Crop & Soil Module

Crop & Soil Module

What is the crop and soil module and what does it do?

The Soil and Crop Module is one of the core biophysical modules in RuFaS. This module simulates the daily changes in soil composition and crop growth based on nutrient availability, weather and soil types. It simulates user-provided management practices including application of manure or synthetic fertilizer, tillage, planting and harvesting. Based on SWAT, Daycent, and SurPhos, RuFaS models the nitrogen cycle (denitrification and nitrification), soil water infiltration, percolation, and saturation leading to runoff, the phosphorus cycle and the carbon cycle (accumulation and decomposition of biomass and soil carbon storage). The Soil and Crop module is connected to the Manure module and will request farm generated manure to be applied to fields when applicable. The Soil and Crop module is also connected to the Feed Storage module to manage inventories of the harvested crops and provide feed to the herd based on availability.

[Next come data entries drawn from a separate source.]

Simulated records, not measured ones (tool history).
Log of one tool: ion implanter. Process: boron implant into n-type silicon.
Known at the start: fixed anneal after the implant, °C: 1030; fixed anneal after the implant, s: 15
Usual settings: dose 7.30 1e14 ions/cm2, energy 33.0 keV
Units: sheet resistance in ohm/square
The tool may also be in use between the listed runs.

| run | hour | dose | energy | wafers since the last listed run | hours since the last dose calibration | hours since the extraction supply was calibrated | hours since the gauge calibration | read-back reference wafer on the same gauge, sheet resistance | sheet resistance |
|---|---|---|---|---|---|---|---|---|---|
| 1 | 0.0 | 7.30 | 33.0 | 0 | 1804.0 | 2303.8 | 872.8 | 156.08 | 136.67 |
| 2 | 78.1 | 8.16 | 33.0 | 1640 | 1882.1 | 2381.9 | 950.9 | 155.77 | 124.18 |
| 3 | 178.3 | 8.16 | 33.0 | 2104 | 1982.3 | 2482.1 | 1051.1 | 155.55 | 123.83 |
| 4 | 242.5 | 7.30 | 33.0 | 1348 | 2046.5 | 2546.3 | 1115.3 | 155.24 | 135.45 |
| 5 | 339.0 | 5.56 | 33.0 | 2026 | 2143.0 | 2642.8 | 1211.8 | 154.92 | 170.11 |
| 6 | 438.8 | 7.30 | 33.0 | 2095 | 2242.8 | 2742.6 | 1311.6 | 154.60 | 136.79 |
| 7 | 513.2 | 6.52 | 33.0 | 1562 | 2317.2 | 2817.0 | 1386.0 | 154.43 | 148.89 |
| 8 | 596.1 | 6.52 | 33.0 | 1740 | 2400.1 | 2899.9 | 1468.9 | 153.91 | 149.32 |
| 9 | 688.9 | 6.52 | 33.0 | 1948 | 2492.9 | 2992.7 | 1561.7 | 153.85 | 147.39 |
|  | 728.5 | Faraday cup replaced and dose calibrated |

How much data is needed by the crop and soil module?

Soil nutrient composition is integral to proper estimation of crop growth, nutrient cycling, and emissions. RuFaS uses the SSURGO database for soil information, but some of this information is dated and therefore, the more historical data that can be provided, the more accurate the outputs will be. At a minimum, it is requested that one entire crop rotation is provided to RuFaS; if there is not a rotation and one crop is continuously planted, a minimum of 5 years of data must be provided.

Field level data including irrigation, location, and size is needed. Then crop rotation data regarding planting and harvesting dates, dates and quantities of synthetic and manure nutrient applications, and dates and types of tillage events are needed for each field. It is important to have all of this data aggregated before trying to enter it because the RuFaS input parameters will require data entry in inputs that might not match exactly farm provided information (for example, total kg instead of rates) and it is often easiest to complete an entire section (ie manure application schedule) before moving onto another section (ie fertilizer application schedule).

What are the inputs for the crop and soil module?

  • Field: location, size, irrigation rates
  • Crop rotation: crop and harvest type (ie hay vs grain vs silage), planting and harvest dates, planting order if multiple crops are planted in a year
  • Nutrient application: dates, quantities, depth and % remaining on surface, mix or manure type
  • Tillage: dates, implement, depth, mixing and incorporation fractions

What are the outputs for the crop and soil module?

  • Crop:
    • Growth / biomass accumulation
    • Harvest yields
  • Field:
    • Soil carbon stock change
    • N2O and CO2 emissions
    • Nitrate percolation and phosphorus runoff
    • Soil erosion

What is the future of the crop and soil module?

  • Harvest intervals being linked to crop digestibility and nutrient makeup: currently, the digestibility of a crop is based on hard coded parameters for each crop type, regardless of growth or harvest interval. Yield is dynamically updated based on how long a crop is being grown and the stress (water, temperature, and nutrient) that the crop is under but in the future, attributes including NDF, CP, and starch will also be dynamically updated based on the crop type, growing conditions, and planting and harvest dates.
  • User defined crop attributes: today, a user can adjust the parameters that define how a crop responds to the environment around it (amount of sunlight, temperature, nutrient availability), however, specific guidance for how to adjust these attributes to match the breed or variety planted is not available. In the future, if high oleic soybeans or BMR corn, for example, are purchased and planted by a farmer, the soybean and corn silage crop attribute information can be updated to represent these characteristics.
  • User friendly irrigation schedules: irrigation schedules can be defined today through the weather input file or the field input file, however both methods are slightly cumbersome to use. Updates in the future will include the ability to create a schedule that can run at certain times of the year and then be edited at other times of the year.
  • Expanded selection of pre-defined crops: today corn (silage and grain), soybean (hay and grain), cereal rye (hay, silage and baleage), tall fescue (hay, silage and baleage), triticale (hay, silage, and baleage), winter wheat (hay, silage, and baleage) and alfalfa (hay, silage and baleage) are available for planting. Additional common crops and the ability to interseed (alfalfa + grass) will be available in the future.
  • Combined harvest events: today, a user must choose an individual harvest event for each requested harvest. In some cases, it is common for a grain to be harvested via combine and the stalk harvested as straw. This will be updated in future versions of RuFaS such that multiple harvest types can occur at one time.